Abstract

Exchanging the inalienable
The politics and practice of repatriating human remains from Museum and Maori tribal perspectives

Exchanging the inalienable: The politics and practice of repatriating human remains from Museum and Maori tribal perspectives Jørgensen, Helle ENG 315 K
(Incl. images)

This thesis takes up for analysis the controversial topic of the repatriation of human remains from museums to indigenous peoples. Connected with a global cultural and political resurgence of indigenous peoples in recent decades, this complex issue is increasingly made subject to international debate, effecting changes in museum policies and practice. Aiming to elucidate logics and experiences that operate in a growing issue of museum and indigenous politics of culture that is global in scale and implies multiple actors and localities, the present study investigates how the repatriation of human remains is perceived and practiced in museum and Maori tribal contexts, and which meanings the remains and their repatriation acquire in this process.
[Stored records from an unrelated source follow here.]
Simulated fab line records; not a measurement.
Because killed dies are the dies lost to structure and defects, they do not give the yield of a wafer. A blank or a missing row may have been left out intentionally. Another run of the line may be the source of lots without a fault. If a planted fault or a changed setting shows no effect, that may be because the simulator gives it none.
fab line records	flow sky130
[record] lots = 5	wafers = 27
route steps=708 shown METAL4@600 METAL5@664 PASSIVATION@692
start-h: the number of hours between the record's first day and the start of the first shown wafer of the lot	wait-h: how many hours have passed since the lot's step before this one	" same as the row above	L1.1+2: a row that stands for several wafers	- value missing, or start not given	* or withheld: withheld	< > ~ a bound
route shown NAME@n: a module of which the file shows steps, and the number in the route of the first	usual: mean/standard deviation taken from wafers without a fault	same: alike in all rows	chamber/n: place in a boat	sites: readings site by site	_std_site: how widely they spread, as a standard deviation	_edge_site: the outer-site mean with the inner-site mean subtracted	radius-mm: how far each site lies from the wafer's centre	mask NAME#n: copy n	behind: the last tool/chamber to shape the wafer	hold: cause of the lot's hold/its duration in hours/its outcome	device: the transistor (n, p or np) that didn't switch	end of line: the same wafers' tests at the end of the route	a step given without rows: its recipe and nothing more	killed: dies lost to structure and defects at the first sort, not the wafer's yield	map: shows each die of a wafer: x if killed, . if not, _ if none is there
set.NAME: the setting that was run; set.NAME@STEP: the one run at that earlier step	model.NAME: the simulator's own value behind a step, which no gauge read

Focusing especially on the circulation of Maori preserved heads, which in the historical course of contact between Europeans and Maori people entered a peculiar process of commoditisation and collection, this study draws on a theoretical perspective focusing on the social life of things. Emphasising that in order to grasp the cross-cultural trajectories of the remains, their value must be understood not as inherent, but as a judgement made by the various actors that handle them, this approach investigates the biographies that the remains may be said to acquire in the course of their history. This reveals the classificatory schemes and values prevalent in the historical and social contexts that the remains pass through. Thus, methodologically the study explores the trajectories and social significance of the Maori human remains from collection to repatriation.

Grasping the entanglement of local and global concerns and practices that manifest themselves in the quest for repatriation requires multisited ethnography. Thus, fieldwork for the present thesis has been carried out in several localities, encompassing Maori tribes as well as museum institutions both within and outside of New Zealand, complemented by analysis of the historical processes of collecting that led to the current situation. It is argued that in order to understand present claims and developments in the field of repatriation, the long-term social dynamics of the situation concerning Maori human remains in museums need to be traced, which necessitates a focus on the ethnography of collecting, as a means of historicizing present debates. Therefore, the study is grounded in a historical analysis of the processes that lead to the dispersal of preserved heads and other Maori human remains to collections across the world.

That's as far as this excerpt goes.